A Thrilling Disney Design: The Mary Poppins Ride That Could Have Been

D23 // YouTube
D23 // YouTube / D23 // YouTube

Before he was a Disney Legend, Tony Baxter was a Disney fan. He was just a teen when he landed a job at Disneyland selling ice cream, and later, when he needed a senior project in college, he decided to submit a ride concept for one of his favorite Disney movies: 1964 film Mary Poppins. The result was a ride-through attraction he called "Jolly Holiday."

To start, guests would board horses on mini-carousels reminiscent of the scene inside the chalk drawing. As the ride got underway, the horses would "jump" from the carousel into the rest of the chalk picture, out into the countryside and through the fox hunt. This would all be accomplished by a revolving theater mechanism, similar to the Carousel of Progress. After meeting the famous penguin waiters, a toe-tapping, supercalifragilistic sing-a-long would ensue. Then, a flash of lightning would signal a rainstorm that would "wash" guests out of the painting.

But the fun didn't end there. After the chalk melted away, guests would find themselves on London rooftops with the dancing chimney sweeps. Finally, the big finale: "Let's Go Fly a Kite."

Baxter took the concept book to one of his connections at Disneyland, who presented it to his superiors. Shortly thereafter, the hopeful student got a call to meet with Disney producer Bill Anderson. Though Baxter was convinced they were going to offer him a job, instead, Anderson offered some encouragement and advice on how to get the proper training to move forward with a career at Disney.
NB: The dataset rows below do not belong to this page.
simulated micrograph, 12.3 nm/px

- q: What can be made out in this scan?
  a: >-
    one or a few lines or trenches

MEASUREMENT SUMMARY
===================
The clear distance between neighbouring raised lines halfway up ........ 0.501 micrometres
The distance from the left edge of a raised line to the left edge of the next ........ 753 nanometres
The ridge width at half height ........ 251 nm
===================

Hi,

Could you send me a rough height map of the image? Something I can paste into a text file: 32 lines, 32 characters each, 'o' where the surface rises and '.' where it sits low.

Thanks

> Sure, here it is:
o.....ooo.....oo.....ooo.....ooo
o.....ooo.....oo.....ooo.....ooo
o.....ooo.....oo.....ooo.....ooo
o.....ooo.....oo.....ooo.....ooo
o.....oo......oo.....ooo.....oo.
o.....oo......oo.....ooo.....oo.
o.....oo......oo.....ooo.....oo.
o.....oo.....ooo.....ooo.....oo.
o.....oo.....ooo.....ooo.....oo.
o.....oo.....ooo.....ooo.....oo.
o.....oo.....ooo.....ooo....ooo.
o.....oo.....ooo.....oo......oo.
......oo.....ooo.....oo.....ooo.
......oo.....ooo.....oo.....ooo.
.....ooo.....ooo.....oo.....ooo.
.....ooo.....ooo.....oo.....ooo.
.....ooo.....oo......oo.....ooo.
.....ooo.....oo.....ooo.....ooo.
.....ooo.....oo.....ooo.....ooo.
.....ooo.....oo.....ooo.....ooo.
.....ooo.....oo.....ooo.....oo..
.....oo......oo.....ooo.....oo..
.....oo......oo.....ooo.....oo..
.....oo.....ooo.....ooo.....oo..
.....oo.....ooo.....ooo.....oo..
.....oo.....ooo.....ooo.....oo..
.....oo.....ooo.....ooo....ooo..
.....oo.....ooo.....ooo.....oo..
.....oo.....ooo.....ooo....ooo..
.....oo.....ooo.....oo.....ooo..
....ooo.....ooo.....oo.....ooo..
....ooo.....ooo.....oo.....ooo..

Baxter took the tips to heart. "It certainly got me excited that there might be a potential to make a career out of it," he says—and he was right. Baxter joined Disney shortly after graduating from the School of the Arts at Cal State Long Beach, then headed to Florida to help with the construction of Walt Disney World. It was just the beginning of his 47-year career with Disney.

Is it too late for a Mary Poppins ride? According to Baxter, no: “I still look at it and I think, you know, it would be . . . a great ride.”